ABC News: Rich Alaskan donor gave $250K to Trump after EPA reversed decision on Pebble Mine
By Stephanie Ebbs
A wealthy activist who has funded efforts to block a proposed mine in Alaska's Bristol Bay donated $250,000 to President Donald Trump's re-election effort six weeks after the administration abruptly decided to prevent the mine from moving forward.
The move to block the Pebble Mine in Bristol Bay from moving forward seems to diverge from a trend in policy under the leadership of Environmental Protection Agency chief Scott Pruitt — seen as one of President Donald Trump's most productive cabinet members in moving to undo environmental regulations put in place under the Obama administration. During the Trump presidency, the EPA in 2017 had previously allowed the mine to move forward.
The EPA said the change in course was because the environmental risk was too great and announced on January 26 that the mine would not immediately move forward.
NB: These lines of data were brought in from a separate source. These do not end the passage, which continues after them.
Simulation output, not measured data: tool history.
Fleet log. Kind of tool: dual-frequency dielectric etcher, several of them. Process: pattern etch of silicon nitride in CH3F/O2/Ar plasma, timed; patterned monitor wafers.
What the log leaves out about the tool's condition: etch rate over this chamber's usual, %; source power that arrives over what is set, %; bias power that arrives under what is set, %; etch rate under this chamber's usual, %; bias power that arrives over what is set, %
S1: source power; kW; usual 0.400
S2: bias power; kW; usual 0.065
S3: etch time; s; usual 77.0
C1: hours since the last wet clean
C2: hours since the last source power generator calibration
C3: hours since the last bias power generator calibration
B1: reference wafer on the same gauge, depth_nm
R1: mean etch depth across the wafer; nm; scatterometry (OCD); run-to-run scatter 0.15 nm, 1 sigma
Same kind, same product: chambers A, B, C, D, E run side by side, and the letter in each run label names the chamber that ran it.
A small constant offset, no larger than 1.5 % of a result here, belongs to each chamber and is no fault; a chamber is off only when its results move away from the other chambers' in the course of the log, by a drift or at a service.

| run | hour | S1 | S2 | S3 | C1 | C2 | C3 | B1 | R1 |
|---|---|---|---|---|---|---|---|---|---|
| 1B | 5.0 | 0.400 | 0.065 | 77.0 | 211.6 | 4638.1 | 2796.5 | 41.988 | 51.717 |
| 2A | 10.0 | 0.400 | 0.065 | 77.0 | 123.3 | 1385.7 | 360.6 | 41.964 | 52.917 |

Robert Gillam made his second and largest donation to Trump Victory Fund just weeks later, donating $250,000 on March 9, according to FEC filings.
Gillam has previously spent as much as $2.5 million to block the Pebble Mine from moving forward in Alaska's fertile fishing ground called the Bristol Bay. He has been advocating against the mine since 2005, according to an Alaska state report. He declined to comment for this story.
Gillam has previously donated to the Republican National Committee, Donald Trump's presidential campaign and Republican campaigns in Alaska.
He went to Wharton with Trump and met with him at Mar-a-Lago the weekend before he made a $250,000 donation to the president's Victory Fund, according to a report in E&E News. Gillam owns a fishing lodge in the area, according to public meeting records, and has said that the mine would hurt the local salmon population.
Last November he wrote in an editorial that the mine project was “doomed.”
“For more than a decade, I have taken on the battle against the Pebble Mine, because, more than any other development proposal in our state's history, it threatens to forfeit to foreign mining companies an invaluable part of our heritage, something Alaskans cannot afford to lose -— and will never stop defending —- Bristol Bay; the last great salmon fishery on the planet,” Gillam wrote in the opinion piece in a local newspaper.
The Pebble Mine project was blocked by the Obama administration in 2014, citing harm to the environment that the EPA said would be caused by mining in the area. EPA Administrator Scott Pruitt reversed that decision in May 2017 and allowed the permitting process to move forward as well as accept public comments on the process.
In late January, the EPA abruptly slowed the project again, saying the agency has “serious concerns” about the risk mining could pose to fishing operations and local residents around Bristol Bay. The agency didn't go so far as to block the mine completely but said the permit application “must clear a high bar” and provide information on how the mine will impact the surrounding area.
The company behind the Pebble Mine project announced in May that a major partner ended their agreement to support the mine, adding more uncertainty to the future of the project.